Such research is frequently oriented around pre-existing research questions, but is typically conducted at unprecedented scale. The projects of media and communication researchers such as Papacharissi and de Fatima Oliveira, Wood and Baughman, or Lotan, et al.—to name just a handful of recent examples—rely fundamentally on Twitter datasets which now routinely comprise millions of tweets and associated metadata, collected according to a wide range of criteria. What is common to all such cases, however, is the need to make new methodological choices in the processing and analysis of such large datasets on mediated social interaction.

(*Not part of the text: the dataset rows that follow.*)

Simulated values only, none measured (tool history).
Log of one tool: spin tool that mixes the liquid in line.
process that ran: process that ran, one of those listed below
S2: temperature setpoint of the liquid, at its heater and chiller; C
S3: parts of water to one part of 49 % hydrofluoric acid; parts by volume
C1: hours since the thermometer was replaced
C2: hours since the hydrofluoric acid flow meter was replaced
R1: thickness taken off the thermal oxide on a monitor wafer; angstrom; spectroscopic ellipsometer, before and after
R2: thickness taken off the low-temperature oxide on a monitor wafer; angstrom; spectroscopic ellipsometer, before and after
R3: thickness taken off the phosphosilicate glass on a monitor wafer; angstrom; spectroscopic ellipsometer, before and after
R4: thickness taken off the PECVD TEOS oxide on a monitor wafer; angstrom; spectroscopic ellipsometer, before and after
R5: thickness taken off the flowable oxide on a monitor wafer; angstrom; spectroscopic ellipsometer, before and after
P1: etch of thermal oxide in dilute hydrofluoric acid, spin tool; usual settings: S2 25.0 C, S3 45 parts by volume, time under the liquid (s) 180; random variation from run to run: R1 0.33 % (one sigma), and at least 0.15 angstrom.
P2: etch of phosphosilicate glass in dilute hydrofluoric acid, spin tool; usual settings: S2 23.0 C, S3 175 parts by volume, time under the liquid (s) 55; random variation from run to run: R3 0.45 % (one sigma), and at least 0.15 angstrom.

Our own work is broadly concerned with understanding the role of social media in the contemporary media ecology, with a focus on the formation and dynamics of interest- and issues-based publics. We have mined and analysed large archives of Twitter data to understand contemporary crisis communication (Bruns et al), the role of social media in elections (Burgess and Bruns), and the nature of contemporary audience engagement with television entertainment and news media (Harrington, Highfield, and Bruns).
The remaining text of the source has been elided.